The road trip is a summertime staple.
Whether you choose to cruise down Route 66, take I-95 down to Key West or drive the Pacific Coast Highway, there’s something undeniably thrilling about hitting the road and exploring America’s highways and byways.
But every road trip needs some diversions beyond playing endless rounds of the Alphabet or licence plate games.
Sure, you could dedicate a whole road trip to stopping at tourist trap road side attractions, but why spend money to check out the world’s biggest ball of twine when you could be ziplining over a canyon?
Portland is the perfect road trip destination. Whether you're looking for a quick road trip along the east coast (it's a 5 hour drive from New York City and less than 2 hours from Boston) or planning a cross-country adventure (start at the Atlantic Ocean in Portland and head west!).
Stretch your legs and burn some calories on a biking tour of Portland's historic lighthouses and stunning shoreline, from Bug Light overlooking the Portland Breakwater to Spring Port Lighthouse and 2 Lights State Park. You'll have earned a lobster roll for the road, which beats a rest stop hot dog any day.
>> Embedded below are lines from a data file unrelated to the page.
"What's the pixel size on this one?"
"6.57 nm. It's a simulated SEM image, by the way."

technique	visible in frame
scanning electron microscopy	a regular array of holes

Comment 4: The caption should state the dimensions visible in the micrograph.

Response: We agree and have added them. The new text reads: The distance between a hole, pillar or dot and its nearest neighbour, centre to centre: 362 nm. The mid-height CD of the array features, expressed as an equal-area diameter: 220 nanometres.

Whether you're headed west from Maine or just taking a short trip into New Hampshire's Lakes Region, why not get an adrenaline rush (from something other than go over the speed limit) with a short pit-stop for to scale a mountain?
Head up to Rumney, one of the country's premier destinations for rock climbing. Numerous crags dot the hillside of Rattlesnake Mountain above the sleepy New England town, offering exciting challenges for climbing novices and experts alike.
American road trips often span the edges of the country. The Atlantic and Pacific Oceans are popular beginnings and endings to a cross-country journey, but a trip to the continental US's most southern point holds its own sunny novelty.
If you head to Key West, Ernest Hemingway's favourite retreat, you might as well embrace the island's Art Deco spirit. Hop aboard a wooden 1920's era yacht for a sunset cocktail cruise, past Mallory Square and Sunset Pier. After several hours on I-95, a cocktail and some sea breeze can't be beat.
An American road trip is incomplete without visiting some historic sites. If you're headed across the country, why not stop in Nashville, Tennessee?
Not only can you take in the great sites of Music City (Grand Ole Opry, Ryman Auditorium, the Hall of Fame) but you can check out the city's Civil War past as well. In late 1864, the Confederate and Union army fought the Battle of Franklin, a bloody struggle that effectively destroyed the Army of Tennessee.
There you can visit three Civil War era mansions: The Carter House, Lotz House and the Carnton Plantation that witnessed and withstood the battle.
Chicago has long been a hub of American travel--road trips to or through Chicago save the pain of having to spend time in Chicago O'Hare, a notoriously busy and overwhelming airport.
If you plan a trip with Chicago on the itinerary, there is any number of things to see and do. From the shores of Lake Michigan to the Miracle Mile, Chicago boasts culture and history in spades.
Why not soak it all up on a foodie bike tour of the city's best bites and brews? Ride 13 miles through Chicago's distinctive neighborhoods, taste Chicago delicacies like deep dish pizza, and wash it all down with the Lincoln Park-brewed Goose Island beer. Try to get there in time for the world-renowned Taste of Chicago, taking place July 10-14 -- you don't want to miss this!
If your cross country trip takes you the northern route, you're going to want to spend some quality time in the wide open spaces of Wyoming. The mountains in this state are particularly breathtaking!
Stop in Jackson for a variety of adventures. For example, you could whitewater raft down the class II-III rapids of the Snake River, where you'll encounter two major waves: the Big Kahuna and the Lunchcounter.
Or enjoy the river in a less-dangerous more-relaxing way (you have been driving for days, after all) with a dinner float. Leisurely float down fourteen miles of the Snake River, with views of the Teton and the Gros Ventre Mountain Ranges, to a Western-style cookout, complete with tri-tip, beans and peach cobbler.
The Mile High City is a must-visit on many East-West road trips via I-70 or I-80. The city combines the best of the urban, with the fun-loving adventuresome spirit of the West.
Those unaccustomed to the altitude might find biking, running or hiking a lot more exhausting than what they're used to. Don't torture yourself, and instead enjoy Colorado's natural beauty without huffing and puffing.
One way to plan a cross-country journey is to book-end your tour in different Portlands. Start in Maine and finish in Oregon! Portland, OR is considered by many to be the beer brewing capital of the US, which is good news for you, if you've just driven the 3,185 miles between these two hipster cities.
Enjoy a 5-hour micro-brewery tour through the city, with stops for sustainable and organic beers at Hop Works Urban Brewery or barrel aged and sour brews at Cascade. Since you may want to do more than drink after your multi-day journey, why not visit Mount St. Helen's or Mt. Hood?
Or if you've had enough of the (albeit stunning) American scenery, take in Portland's thriving food truck scene instead.